Review: Arcadia - at the Festival Theatre, Malvern from Tuesday, April 6 to Saturday, April 12, 2015.

WHEN I joined the 6th Form of my provincial grammar school in the early 1960’s, I had to choose either the Arts or the Science Department. There was no chance whatsoever of taking subjects across the two. You were either ‘Arts’ or ‘Science’, and the two disciplines were considered totally separate from each other.

Tom Stoppard’s challenging, witty, humorous and intricately staged play proves the lie to this orthodoxy, for in Arcadia he shows us the beauty and pattern of Mathematics and the power of Science to awe and disturb our conceptions of truth, time and history.

The English Touring Theatre’s production played to a large, engaged audience at Malvern Forum Theatre last week. Comedy was immediately to the fore, ensuring the relaxed atmosphere so essential for the enjoyment of Stoppard’s drama.

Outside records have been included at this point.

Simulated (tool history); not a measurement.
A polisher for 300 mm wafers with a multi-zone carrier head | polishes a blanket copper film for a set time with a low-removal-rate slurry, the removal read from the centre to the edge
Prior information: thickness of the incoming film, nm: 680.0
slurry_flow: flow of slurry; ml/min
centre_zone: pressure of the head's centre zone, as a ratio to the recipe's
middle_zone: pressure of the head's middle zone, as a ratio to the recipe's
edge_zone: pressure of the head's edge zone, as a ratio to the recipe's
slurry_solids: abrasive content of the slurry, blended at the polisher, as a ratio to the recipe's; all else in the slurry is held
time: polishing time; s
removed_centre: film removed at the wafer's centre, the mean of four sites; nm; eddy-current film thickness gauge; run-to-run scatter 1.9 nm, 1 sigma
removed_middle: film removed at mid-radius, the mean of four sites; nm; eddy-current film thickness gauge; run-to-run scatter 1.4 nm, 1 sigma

It is never easy to follow the twists and turns of his plot and characterisation. In Arcadia, the complications mainly arise from the inter-twining of action from two sets of characters living in the same country house, separated in time by 200 years.

Blanche McIntyre’s direction allowed the constant flow of scenes from one period to another without pause, but so seamlessly that each was built on the preceding action, commenting upon, and illuminating, what was to follow.

In the early 1800’s, Thomasina, a mathematics prodigy, is being tutored by Septimus Forge, who has invited his close friend and confidant, none other than the infamous Lord Byron (never seen), to join him at his pupil’s home. Septimus becomes embroiled in scandal as he is caught in the ‘carnal embrace’ of another guest’s wife and challenged to a duel as a result.

As the scene shifts to the present day, we are introduced to Hannah, who is researching the history of the house and its garden, and Valentine, who is gathering data from the records of Grouse Hunts there to develop a mathematical theory of population growth. Into their midst, arrives an academic, Bernard Nightingale, who from the records provided by Hannah, proposes what becomes to him the apparent truth that Lord Byron was the one involved in the duel which led to the death of the wronged husband.

You get the picture. As the action of these entirely implausible yet completely logical stories unwind, we are treated to typically Stoppardian discourse upon ‘chaos theory’ and ‘Darwinian Determinism’. Yet there is tenderness and romanticism too, as we see Thomasina develop ground-breaking theories while still retaining the naivety of a young adolescent girl.

The English Touring Theatre is to be congratulated on its policy of introducing young actors to classic theatre, often in their first professional roles. Ed MacArthur is to be specially commended on his portrayal of Valentine who expounded with clarity and passion the power of ‘iterated algorithms’ as revealed in the beauty and pattern of nature.

Dakota Blue Edwards, too, played Thomasina with just the right mixture of precociousness and humour. Her scenes with Septimus (Wilf Scolding) were played with a subtle and touching blend of dignity, love and mutual awareness. Robert Cavanah clearly had a ball as the arrogant, yet buffoonish academic, especially with the rendition of the speech he had prepared to reveal his misguided theory. Flora Montgomery played Hannah with clarity and energy, retaining for herself the one line that reveals Stoppard’s commentary on human existence - ‘It’s wanting to know that makes us matter’.

I have two criticisms of the play. It is half-an-hour too long. After two hours of making my brain work so hard to understand what is going on, and what new mathematical or philosophical theories are being propounded, my mind hurts. After two and a half hours, I simply can’t take anymore.

Secondly, the staging, dominated as it is by the large dining table which remains in place throughout, is too restrictive. Director Blanche McIntyre has most of the action going on behind the table, or characters are sat one end from the other, creating a feeling of distance; all sense of intimacy is lost.

Only at the end, in the most successful scene of the play, when the closeness between Thomasina and Septimus as student and tutor is threatened and disturbed by her developing sexuality, do the characters move to the front, and the audience begins to share the pathos and tenderness of their relationship.

Following the very generous final applause, as the audience left the auditorium, there was a level of engaged conversation such that I have never before experienced in Malvern. I overheard discussions on the nature of chaos theory, as well as on the mathematics of patterns in nature.

Some were heard to say they had understood little of what was going on, but that I suppose is what Stoppard’s play are all about. Whatever happens, they make you think; even if it hurts.